I see becoming a Lobotomy Mom as the act of temporarily shutting off that part of your brain that says you should jump in to save, protect, guide, steer, or otherwise add your input into what your children are doing.
This is a crazy notion, I know, and I find this as hard to do as anyone else. But here are some times when we could all practice being a Lobotomy Mom and, in turn, help ourselves remain sane.
1. When your kids are having a disagreement
I have noticed that when my kids are arguing (and there isn’t blood being shed) that they tend to work it out much faster if I keep my opinions to myself. When I come in, their focus shifts from trying to convince each other they are right, to trying to convince me. It would be like if a marriage counselor came in every time you were having an argument with your spouse.

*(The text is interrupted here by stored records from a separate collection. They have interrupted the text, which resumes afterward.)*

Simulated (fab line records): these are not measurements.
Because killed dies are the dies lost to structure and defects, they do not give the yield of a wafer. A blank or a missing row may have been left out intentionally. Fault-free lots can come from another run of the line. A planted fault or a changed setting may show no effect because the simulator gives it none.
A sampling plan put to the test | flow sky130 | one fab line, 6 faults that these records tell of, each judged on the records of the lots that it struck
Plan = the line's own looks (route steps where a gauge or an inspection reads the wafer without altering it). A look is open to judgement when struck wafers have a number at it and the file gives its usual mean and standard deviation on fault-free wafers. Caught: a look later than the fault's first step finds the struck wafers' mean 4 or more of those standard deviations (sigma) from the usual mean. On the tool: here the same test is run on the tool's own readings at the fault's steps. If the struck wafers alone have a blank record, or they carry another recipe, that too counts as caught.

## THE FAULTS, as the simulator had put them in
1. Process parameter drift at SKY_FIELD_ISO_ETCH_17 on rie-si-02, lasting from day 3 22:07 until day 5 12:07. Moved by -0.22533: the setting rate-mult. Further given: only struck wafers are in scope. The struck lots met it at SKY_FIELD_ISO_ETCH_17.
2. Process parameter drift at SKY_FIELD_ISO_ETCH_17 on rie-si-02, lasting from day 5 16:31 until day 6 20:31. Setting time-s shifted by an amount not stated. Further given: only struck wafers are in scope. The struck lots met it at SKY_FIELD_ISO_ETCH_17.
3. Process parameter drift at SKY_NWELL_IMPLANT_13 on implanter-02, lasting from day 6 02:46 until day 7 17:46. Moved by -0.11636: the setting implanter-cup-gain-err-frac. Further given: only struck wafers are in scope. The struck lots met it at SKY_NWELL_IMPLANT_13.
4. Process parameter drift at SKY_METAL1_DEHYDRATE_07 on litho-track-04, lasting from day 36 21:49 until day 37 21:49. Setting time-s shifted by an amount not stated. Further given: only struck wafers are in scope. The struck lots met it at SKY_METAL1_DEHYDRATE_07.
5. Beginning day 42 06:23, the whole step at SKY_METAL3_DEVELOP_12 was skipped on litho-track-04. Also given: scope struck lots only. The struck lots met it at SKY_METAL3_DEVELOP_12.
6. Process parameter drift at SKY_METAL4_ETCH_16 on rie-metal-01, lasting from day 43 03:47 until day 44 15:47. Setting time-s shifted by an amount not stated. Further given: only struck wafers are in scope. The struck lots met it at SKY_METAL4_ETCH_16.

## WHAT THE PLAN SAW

2. When they are working on homework
I don’t actually understand their homework anymore, so this is just best for everyone. And God help me if I try to explain anything the way I learned it because I will use the wrong language and do the wrong things and just be wrong.
3. When they are getting dressed
This is the battle I have the hardest time stepping back from. But really, if they want to look like a total weirdo, it’s on them, and I have had to let this go.
4. When they are cleaning their rooms
First of all, kids are crap at cleaning and will never do it the way you will (the right way). But if they don’t ever get the chance to do it, then they will always be crap at it.
5. When they are playing quietly
Do you ever find yourself saying, “Huh, it’s so quiet. I wonder what the kids are up to”? If your child is old enough to not be sticking things in an electrical outlet or shoving coins up their nose, then let them be. I often have to tell myself this.
6. When they are doing something dangerous, but not life-threatening.
I believe that before children become adults, they should be able to climb a tree, whittle with a pocket knife, deconstruct an appliance, ride a bike down a huge hill, walk on a slackline, and shoot a bow and arrow. I did all of these things, and I believe I am robbing them of something if I can’t let go of my own fears.
7. When they want to play with someone at the playground, but it’s not going well
It’s absolute torment to watch your child be unsuccessful in finding a friend. Torment. I have stood at playgrounds and watched both of my kids ask another kid to play, only to be rejected. I can give them skills, words, and confidence, but I can’t make a friend for them. I have to detach my brain.
8. When they won’t wear their coat
My son once had to stay in at recess because he didn’t want to bring his coat that day. But he has never complained about wearing a coat again. Mission accomplished.
9. When they are doing something creative
Kids’ brains are so weird. If you allow them to wave their creative freak flags, they will produce some fascinating stuff. We all have to stop ourselves from wanting the sky to be blue and the grass green and the frogs with only one head.
10. When they are doing something you asked them to do
Even if they are doing it totally wrong. Stop thinking. Just let them do it horrifically wrong. It’s good for both of you.
We could all use a little brain separation from our kids now and then, and I vow to lobotomize my mom brain more often. They might learn how to take care of themselves a little bit more, and we might start to have a life that doesn’t revolve around them. If we all preserve our “selves,” then we will have a lot more to give anyway.